One of the weaknesses of A/B Testing is the time required to test only two different options. If you have many different options to choose from it can take a long time to run A/B Tests for each option (against the control) one at a time. Why can’t you run all of them at the same time?
You can, using a Multi-armed Bandit Test (also known as a multivariate test). These tests are similar to A/B Tests but are designed to test many options at the same time and to quickly move to the most effective option. It does this by dividing the problem into two parts:
Explore: This phase tests the possible options to see which performs best.
Exploit: This phase uses the best option to get the best performance.
There are a few different ways that you can run Multi-armed Bandit Tests, but here I will focus on a common method known as Epsilon-Greedy, which runs both Explore and Exploit at the same time! It does this by dividing your customers into two groups (Explore and Exploit). Typically, your Explore group will be 20% of your activity and in that group all available options will be tested side by side. The Exploit group will be the other 80% of your activity and use whichever option is performing best in the Explore tests.

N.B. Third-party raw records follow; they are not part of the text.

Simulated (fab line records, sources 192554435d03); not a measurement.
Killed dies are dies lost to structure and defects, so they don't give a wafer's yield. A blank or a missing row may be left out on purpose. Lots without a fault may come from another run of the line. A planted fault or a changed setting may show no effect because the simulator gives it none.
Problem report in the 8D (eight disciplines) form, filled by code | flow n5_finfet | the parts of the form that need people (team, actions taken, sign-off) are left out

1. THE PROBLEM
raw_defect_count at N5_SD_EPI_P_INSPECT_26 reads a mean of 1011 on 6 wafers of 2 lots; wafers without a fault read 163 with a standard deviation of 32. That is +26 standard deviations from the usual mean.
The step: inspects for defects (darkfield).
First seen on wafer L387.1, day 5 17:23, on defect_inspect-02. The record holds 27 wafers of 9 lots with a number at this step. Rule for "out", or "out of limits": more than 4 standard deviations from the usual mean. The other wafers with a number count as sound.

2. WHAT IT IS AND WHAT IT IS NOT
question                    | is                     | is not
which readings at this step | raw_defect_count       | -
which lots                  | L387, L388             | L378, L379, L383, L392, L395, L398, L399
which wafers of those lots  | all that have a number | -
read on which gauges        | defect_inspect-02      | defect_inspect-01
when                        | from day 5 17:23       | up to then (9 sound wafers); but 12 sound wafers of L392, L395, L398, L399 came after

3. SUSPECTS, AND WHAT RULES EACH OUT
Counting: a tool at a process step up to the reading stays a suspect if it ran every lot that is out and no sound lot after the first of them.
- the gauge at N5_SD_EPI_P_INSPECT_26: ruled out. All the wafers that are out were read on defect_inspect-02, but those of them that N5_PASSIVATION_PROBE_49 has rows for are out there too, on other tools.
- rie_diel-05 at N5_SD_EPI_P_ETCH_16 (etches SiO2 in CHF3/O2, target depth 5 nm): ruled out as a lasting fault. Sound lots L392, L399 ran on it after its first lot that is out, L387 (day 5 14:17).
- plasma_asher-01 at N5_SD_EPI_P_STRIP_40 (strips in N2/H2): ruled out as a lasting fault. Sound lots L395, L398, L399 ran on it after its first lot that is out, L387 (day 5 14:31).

Of course, at first, you have no best option so all activity will be used for Explore. However, as soon as one option shows progress it will be used for both Explore and Exploit. For this reason, the progression of your Epsilon-greedy test will look like the following:
As you can see, the test initially tests all three options at the same time, but as soon as it’s clear that Option B is the best it moves more customers to that option.
The advantage of Multi-armed Bandit Tests is that you can more quickly choose an option and avoid wasting time with sub-optimal options since it will identify and use the best options on its own. However, you need to have completely interchangeable options for this testing technique! That means it works well for testing email subject lines and colors on a website, but will be hard to apply to things like pricing and product features.